There's one big difference between Toyota vehicles and Ford or GM vehicles:
People actually
want to buy Toyota vehicles.
Malibu, Impala, and Ford Five Hundred (nee Taurus) are molehills compared to the sales of Camry, Avalon and such from Toyota. In the overall sales pictures, virtually NOBODY is buying these US-nameplate cars. Even though the Fusion seems to be getting good reviews, it's really just a Mazda 6 under Ford clothing, and its sales are still just a fraction of what Toyota and Honda are selling. Chrysler has actually made some desirable cars (though they're tanking on that with Caliber/Sebring/Avenger and their woeful designs), but they have been among the worst of horrifyingly-unreliable US-nameplate cars. And sorry for using the term "US-nameplate," because Chrysler is owned by a German company, and the US companies have been moving more and more and more of their assembly plants to Canada and especially Mexico. "US-built" just doesn't apply to these cars very much these days -- it applies far more to the Camry and the Accord than to the equivalents that GM, Ford, and Chrysler are selling!

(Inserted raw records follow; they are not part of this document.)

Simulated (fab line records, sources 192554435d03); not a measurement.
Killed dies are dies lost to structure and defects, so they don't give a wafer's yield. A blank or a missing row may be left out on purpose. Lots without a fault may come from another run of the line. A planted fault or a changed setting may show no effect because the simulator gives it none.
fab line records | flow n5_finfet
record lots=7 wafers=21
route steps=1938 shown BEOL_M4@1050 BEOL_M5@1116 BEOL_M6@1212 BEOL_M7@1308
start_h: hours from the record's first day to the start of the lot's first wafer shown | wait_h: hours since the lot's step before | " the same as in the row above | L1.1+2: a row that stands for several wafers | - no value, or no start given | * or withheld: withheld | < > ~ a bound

Trucks are a different story, as the US companies can actually SELL some of them, but their huge SUV's are taking a big hit with gas prices -- wait and watch them bomb to abysmal levels once gas gets over three bucks a gallon this summer.
In the end, I'm not so sure that Toyota has had "rapid" growth or has "exploded" in growth -- it has been consistently selling more and more cars each year, in an attempt to meet the demand for its cars. Any "reliability issues" have had a lot more to do with the nature of an increasing percentage of parts assembled into a vehicle coming from suppliers rather than being built in-house, and the real comparison with US-nameplate vehicles will always be between Toyota's "legendary" reliability and the US-nameplates' reputation for being virtually the least reliable vehicles a consumer could choose to purchase. In the real world, some unnamed "loose trim pieces" in an auto enthusiast magazine don't compare equally to, for instance, the problem Chrysler pickup and SUV vehicles tended to have with shedding front wheels while under way on the highways, which hit the major TV newscasts and newspapers. And some people actually comprehend the difference between how Chrysler
FOUGHT the government in regards to issuing a recall for that problem, as compared to how Toyota
WILLINGLY has recalled vehicles to correct much more minor issues.
All the US-nameplates have to do is build interesting cars that people want to buy, and build long-term reliability into them. It's really very simple -- that's what Toyota has been doing all along. While I'm not so sure about "long-term reliability," the US nameplates
do seem to sell some very interesting vehicles overseas -- even vehicles with capable driving dynamics and other "foreign" characteristics. But, the genius-level-paid bufoons who run these US-nameplate companies just can't figure out that US consumers might like to buy "interesting" cars, too. While GM seems to be
finally "getting" this, Ford seems to have totally lost the point -- the fact that the "new" Focus won't be built on the highly-acclaimed chassis that Ford uses for the car and related vehicles in overseas markets, which has already been around
for several years, shows that the people in charge just simply don't even have a freaking clue. "Hey, let's rename the Five Hundred as the Taurus!" does disappointingly seem to be best that these sad excuses for corporate executives are capable of coming up with.
I'm sure not going to "reward" clueless, second- or third- or fourth-rate engineering with
my hard-earned dollars, no matter where the people who run the business live. If Ford goes bankrupt, GM slides farther downhill, and Chrysler sinks so low that it winds up being purchased by one of its suppliers, they will do so only because they have
EARNED their fates so well. In the end, people like me believe that Toyota will remain leagues ahead of the US-nameplate companies, and their several-decades-long record of horrifyingly poor reliability. I have no sympathy for these companies, nor the people who wind up getting stuck paying for any of their vehicles. Let's see them come up with three or four decades' worth of world-class, long-term, corporate-wide high reliability, and then I might consider laying my money down on one of their vehicles. They haven't even
started that, yet.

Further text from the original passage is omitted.